Re: Thoughts on the LDS WG chartering discussion from Peter F. Patel-Schneider on 2021-06-10 (semantic-web@w3.org from June 2021)

From: Peter F. Patel-Schneider <pfpschneider@gmail.com>
Date: Thu, 10 Jun 2021 06:05:32 -0400
To: semantic-web@w3.org
Message-ID: <e89284b0-7988-6fc0-1e8d-b4d6cd392252@gmail.com>

On 6/10/21 3:40 AM, Ivan Herman wrote:

[...]

>
> But. If I "just" start by, say, a Turtle representation of a Graph, I can of 
> course convert that into canonical n-quads and hash the n-quads. But if the 
> same Turtle representation is converted by RDFLib (or any other tool) into, 
> God forbid, RDF/XML, the BNode identifiers will be different, ie, the 
> conversion of the RDF/XML to n-quads will be different and, consequently, 
> the hash will be different. *Unless the RDF canonicalization assigns the 
> canonical identifiers to the BNodes in the process.*

I really don't understand this point.  If I start with a Turtle document, just 
send the Turtle.  Well, except for the problem that deserializing Turtle 
documents doesn't always produce isomorphic graphs.  But the solution to this 
is easy, just use a format that always produces isomorphic graphs.  Send 
that.  No canonicalization necessary as each deserialization will produce an 
isomorphic graph.  And the hash is done on the document itself so standard 
methods for verifiable transmission of documents can be used without 
modification.

If the starting point is a document in some other format, have the sender 
convert it to the appropriate format using the environment that the sender 
considers appropriate and send the resulting document.  If the starting point 
is an actual RDF graph, serialize the graph in the appropriate format and send 
the resulting document.  In each case, because deserialization in the document 
format produces isomorphic graphs, the recipient will end up with a graph 
isomorphic to the graph that the sender wanted to send.

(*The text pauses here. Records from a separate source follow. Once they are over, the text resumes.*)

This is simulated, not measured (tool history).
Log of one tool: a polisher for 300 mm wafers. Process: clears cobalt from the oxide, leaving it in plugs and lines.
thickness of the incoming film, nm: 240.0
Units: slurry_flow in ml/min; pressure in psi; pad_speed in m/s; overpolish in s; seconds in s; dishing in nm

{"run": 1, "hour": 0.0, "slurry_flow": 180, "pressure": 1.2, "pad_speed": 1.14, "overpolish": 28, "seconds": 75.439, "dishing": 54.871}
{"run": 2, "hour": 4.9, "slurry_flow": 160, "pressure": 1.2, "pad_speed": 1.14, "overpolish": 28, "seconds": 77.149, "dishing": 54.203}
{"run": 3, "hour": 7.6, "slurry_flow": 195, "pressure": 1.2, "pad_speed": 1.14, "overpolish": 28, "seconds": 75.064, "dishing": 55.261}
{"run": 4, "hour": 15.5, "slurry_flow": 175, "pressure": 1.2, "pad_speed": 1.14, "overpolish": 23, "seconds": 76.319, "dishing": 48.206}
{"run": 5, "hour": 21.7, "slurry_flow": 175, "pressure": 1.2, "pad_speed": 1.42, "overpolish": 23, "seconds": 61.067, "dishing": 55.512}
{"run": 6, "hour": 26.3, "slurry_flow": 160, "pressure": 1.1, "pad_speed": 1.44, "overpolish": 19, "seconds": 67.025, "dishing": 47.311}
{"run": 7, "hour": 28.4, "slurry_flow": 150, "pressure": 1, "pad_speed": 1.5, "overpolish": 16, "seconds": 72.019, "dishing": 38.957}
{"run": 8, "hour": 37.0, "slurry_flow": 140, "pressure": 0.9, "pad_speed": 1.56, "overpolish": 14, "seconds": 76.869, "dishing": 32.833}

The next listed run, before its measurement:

Which document format to use?  As far as I can tell, N-Triples (N-Quads) is 
the only document format where deserialization produces isomorphic RDF graphs 
(datasets).  Well, except for case normalization of language tags.

> So I am not really sure I actually understand your problem: you cannot avoid 
> a canonical relabeling of the BNodes in the general case. That is what the 
> abstract RDF canonicalization does: define canonical BNode labels in a 
> serialization independent manner. In my view, that is absolutely necessary 
> in general.

But there is no need for this if all you are trying to do is to verifiable 
transmission of isomorphic RDF graphs.

>
> Ivan
>
[...]

peter

Received on Thursday, 10 June 2021 10:07:28 UTC